Table 13 Results on the University+ database
Table 14 Results on the Mondial database

12 Lesion studies

In this section we study the effects of relaxing different constraints used in the learn-and-join algorithm. We focus on the main functor constraint for learning autocorrelations, and on the lattice constraints. The other constraints simply reflect the semantics of the relational schema rather than learning principles. All results are based on 5-fold cross validation. We report a number of quantities for comparing the learned structures.

SLtime(s) :

Structure learning time in seconds.

Numrules :

Number of clauses in the Markov Logic Network excluding rules with weight 0.

AvgLength :

The average number of atoms per clause.

AvgAbWt :

The average absolute weight value.

Because constraints curtail the search space, we expect constrained methods to have the following effects compared with unconstrained methods.

  1. 1.

    Faster run-time.

  2. 2.

    A simpler model with fewer rules.

  3. 3.

    If the constraints are chosen well, they should allow the system to identify important rules and not impair predictive performance.

12.1 Main functor constraints

We remove the constraints of specifying a main functor node to study its importance. This means that we introduce a copy of an entity table that is potentially involved in an autocorrelation (e.g., in the University+ database, there are two tables Student 1,Student 2). This duplication approach is used in other relational learning systems (e.g., Yin et al. 2004; Yin and Han 2008). The unconstrained method applies the learn-and-join algorithm in the same way to all entity tables, including the copies. We investigated the following main hypotheses about the effect of the main functor constraint.

  1. 1.

    There should be a tendency towards longer clauses associated with the main functor node (see Sect. 7).

  2. 2.

    Since Proposition 1 implies that the ground models with and without the constraint are the same, predictive accuracy should be similar.

  3. 3.

    The duplicate edges should lead to duplicate clauses without improvement in predictive performance since the ground models are the same.

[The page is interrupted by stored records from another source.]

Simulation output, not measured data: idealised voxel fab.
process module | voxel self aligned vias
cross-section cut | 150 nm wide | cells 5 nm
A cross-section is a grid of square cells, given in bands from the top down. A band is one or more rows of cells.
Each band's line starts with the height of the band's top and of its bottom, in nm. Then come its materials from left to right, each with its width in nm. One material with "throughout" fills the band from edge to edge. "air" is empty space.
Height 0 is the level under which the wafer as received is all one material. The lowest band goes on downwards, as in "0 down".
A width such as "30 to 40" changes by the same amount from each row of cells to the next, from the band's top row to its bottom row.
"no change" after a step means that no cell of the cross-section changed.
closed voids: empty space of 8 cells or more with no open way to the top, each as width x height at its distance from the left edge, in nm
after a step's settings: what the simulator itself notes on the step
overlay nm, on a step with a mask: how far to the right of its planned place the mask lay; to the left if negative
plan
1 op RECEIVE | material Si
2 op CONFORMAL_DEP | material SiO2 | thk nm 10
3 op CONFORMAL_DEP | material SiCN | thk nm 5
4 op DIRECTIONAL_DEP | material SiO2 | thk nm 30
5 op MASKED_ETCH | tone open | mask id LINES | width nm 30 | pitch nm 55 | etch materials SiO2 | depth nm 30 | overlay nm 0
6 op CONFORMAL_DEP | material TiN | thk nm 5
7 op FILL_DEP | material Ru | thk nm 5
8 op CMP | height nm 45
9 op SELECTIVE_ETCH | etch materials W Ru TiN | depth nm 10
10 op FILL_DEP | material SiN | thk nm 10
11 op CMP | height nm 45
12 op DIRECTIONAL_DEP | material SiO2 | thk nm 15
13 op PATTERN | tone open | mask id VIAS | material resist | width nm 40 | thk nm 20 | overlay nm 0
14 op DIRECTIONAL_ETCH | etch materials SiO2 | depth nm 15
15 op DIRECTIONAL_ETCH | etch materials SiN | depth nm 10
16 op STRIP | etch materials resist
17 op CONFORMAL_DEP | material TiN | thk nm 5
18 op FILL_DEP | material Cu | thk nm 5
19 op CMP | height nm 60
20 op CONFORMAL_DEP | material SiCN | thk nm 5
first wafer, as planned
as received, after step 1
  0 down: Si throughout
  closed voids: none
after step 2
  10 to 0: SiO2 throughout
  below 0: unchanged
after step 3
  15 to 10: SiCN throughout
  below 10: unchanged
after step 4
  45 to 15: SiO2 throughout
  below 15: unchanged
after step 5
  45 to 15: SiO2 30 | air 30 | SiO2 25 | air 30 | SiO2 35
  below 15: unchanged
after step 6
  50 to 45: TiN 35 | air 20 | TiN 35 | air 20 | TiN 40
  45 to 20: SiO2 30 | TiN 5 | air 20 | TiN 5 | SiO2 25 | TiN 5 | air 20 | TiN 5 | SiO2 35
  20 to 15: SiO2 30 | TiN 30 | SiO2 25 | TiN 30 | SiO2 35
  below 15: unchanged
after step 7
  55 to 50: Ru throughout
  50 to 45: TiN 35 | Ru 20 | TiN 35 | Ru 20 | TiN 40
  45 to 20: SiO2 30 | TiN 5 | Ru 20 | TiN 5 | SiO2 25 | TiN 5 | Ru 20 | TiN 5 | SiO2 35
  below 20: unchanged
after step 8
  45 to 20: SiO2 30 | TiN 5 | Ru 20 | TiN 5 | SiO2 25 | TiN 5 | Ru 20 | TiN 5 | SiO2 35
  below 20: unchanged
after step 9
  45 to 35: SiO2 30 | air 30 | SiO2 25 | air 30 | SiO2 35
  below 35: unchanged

Table 15 shows the results for University and Table 16 shows the results for Mondial dataset. Constraint is the learn-and-join algorithm with the main functor constraint, whereas Duplicate is the learn-and-join algorithm applied naively to the duplicate tables without the constraint. As expected, the constraint speeds up structure learning, appreciably in the case of the larger Mondial dataset. The number of clauses is significantly less (50–60), while on average clauses are longer. The size of the weights indicates that the main functor constraint focuses the algorithm on the important rules.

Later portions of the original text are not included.